Hong Kong pro-democracy media mogul Jimmy Lai was arrested under a new national security law Monday and police raided his newspaper offices in a deepening crackdown on dissent in the restless Chinese city.
Lai was among seven arrested in an operation focused on his Next Media publishing group, the latest to target dissidents since Beijing imposed the sweeping law on Hong Kong at the end of June, sending a political chill through the semi-autonomous city.
“They arrested him at his house at about 7am,” Mark Simon, a close aide of Lai’s, told AFP, adding that the six other colleagues had also been arrested.

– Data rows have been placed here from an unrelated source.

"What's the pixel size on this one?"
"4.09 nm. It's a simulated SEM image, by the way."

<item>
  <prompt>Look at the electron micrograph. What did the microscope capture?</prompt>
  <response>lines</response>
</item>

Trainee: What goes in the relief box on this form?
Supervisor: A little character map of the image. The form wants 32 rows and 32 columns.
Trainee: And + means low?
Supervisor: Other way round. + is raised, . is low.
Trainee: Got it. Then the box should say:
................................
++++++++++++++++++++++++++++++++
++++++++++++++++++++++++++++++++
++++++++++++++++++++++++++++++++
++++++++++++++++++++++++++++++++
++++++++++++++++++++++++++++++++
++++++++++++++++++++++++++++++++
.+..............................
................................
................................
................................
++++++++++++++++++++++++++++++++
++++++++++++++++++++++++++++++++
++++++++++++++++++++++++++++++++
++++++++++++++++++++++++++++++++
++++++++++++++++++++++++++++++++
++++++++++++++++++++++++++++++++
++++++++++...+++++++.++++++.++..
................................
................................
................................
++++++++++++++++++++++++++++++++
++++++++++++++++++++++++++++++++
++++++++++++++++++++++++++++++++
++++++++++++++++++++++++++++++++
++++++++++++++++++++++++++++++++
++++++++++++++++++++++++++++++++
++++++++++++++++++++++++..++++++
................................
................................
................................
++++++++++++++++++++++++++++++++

In a statement, police said seven people were detained on suspicion of colluding with foreign forces – one of the new national security offenses – and fraud.
It was the latest police operation against dissidents since Beijing imposed the law on Hong Kong at the end of June. Two of Lai’s sons were among those detained, a police source told AFP.
Journalists working at Lai’s Apple Daily newspaper took to Facebook to broadcast dramatic images of police officers conducting the raid.
In the footage the newspaper’s chief editor Law Wai-kwong can be seen demanding a warrant from officers.
“Tell your colleagues to keep their hands off until our lawyers check the warrant,” Law was filmed saying.
Apple’s staff were ordered to leave their seats and line up so police could check their identities as officers conducted searches across the newsroom.
At one point 72-year-old Lai was present, in handcuffs and surrounded by officers.
In a statement police said the search was conducted with a court warrant, which they said was shown to staff.
Loathed by Beijing
The security law was introduced in a bid to quell last year’s huge and often violent pro-democracy protests, and authorities have since wielded their new powers to pursue the city’s democracy camp, sparking criticism from western nations and sanctions from the United States.
Lai’s Apple Daily and Next Magazine are unapologetically pro-democracy and critical of Beijing.
Few Hong Kongers generate the level of personal vitriol from Beijing that Lai does.
For many residents of the city he is an unlikely hero – a pugnacious, self-made tabloid owner and the only tycoon willing to criticise Beijing.
But in China’s state media he is a “traitor”, the biggest “black hand” behind last year’s protests and the head of a new “Gang of Four” conspiring with foreign nations to undermine the motherland.
Allegations of Lai colluding with foreigners went into overdrive in state media last year when he met with US Secretary of State Mike Pompeo and Vice President Mike Pence.
‘Prepared for prison’
Lai spoke to AFP in mid-June, two weeks before the new security law was imposed on Hong Kong.
“I’m prepared for prison,” he said. “If it comes, I will have the opportunity to read books I haven’t read. The only thing I can do is to be positive.”
He brushed off the collusion allegations, saying Hong Kongers had a right to meet with foreign politicians.
His life is a rags to riches story.
He arrived in Hong Kong aged 12 fleeing communist China. Lai toiled in sweatshops, taught himself English and eventually founded the hugely successful Giordano clothing empire.
Beijing’s deadly 1989 crackdown on pro-democracy students in Tiananmen Square turned him political and he became one of the few tycoons in Hong Kong willing to criticise China.
Authorities started shutting down his clothing empire on the mainland, so he sold it and turned to publishing raucous tabloids instead.
In the June interview with AFP, Lai described Beijing’s new security law as “a death knell for Hong Kong” and said he feared authorities would come after his journalists.
The law targets secession, subversion, terrorism and colluding with foreign forces.
Both China and Hong Kong have said it will not affect freedoms and only targets a minority.
But its broadly-worded provisions criminalise certain political speech overnight, such as advocating for sanctions, greater autonomy or independence for Hong Kong.
Critics, including many Western nations, believe the law has ended the key liberties and autonomy that Beijing promised Hong Kong could keep after its 1997 handover by Britain.
Its rollout has been combined with ramped up police action against democracy supporters.
About two dozen – including Lai – have been charged for defying a police ban to attend a Tiananmen remembrance vigil in early June. Lai and many others are also being prosecuted for taking part in last year’s protests.
Last month a dozen high-profile pro-democracy figures were disqualified from standing in local elections for holding unacceptable political views.
The banned opinions included being critical of the security law and campaigning to win a majority in the city’s partially-elected legislature in order to block government laws.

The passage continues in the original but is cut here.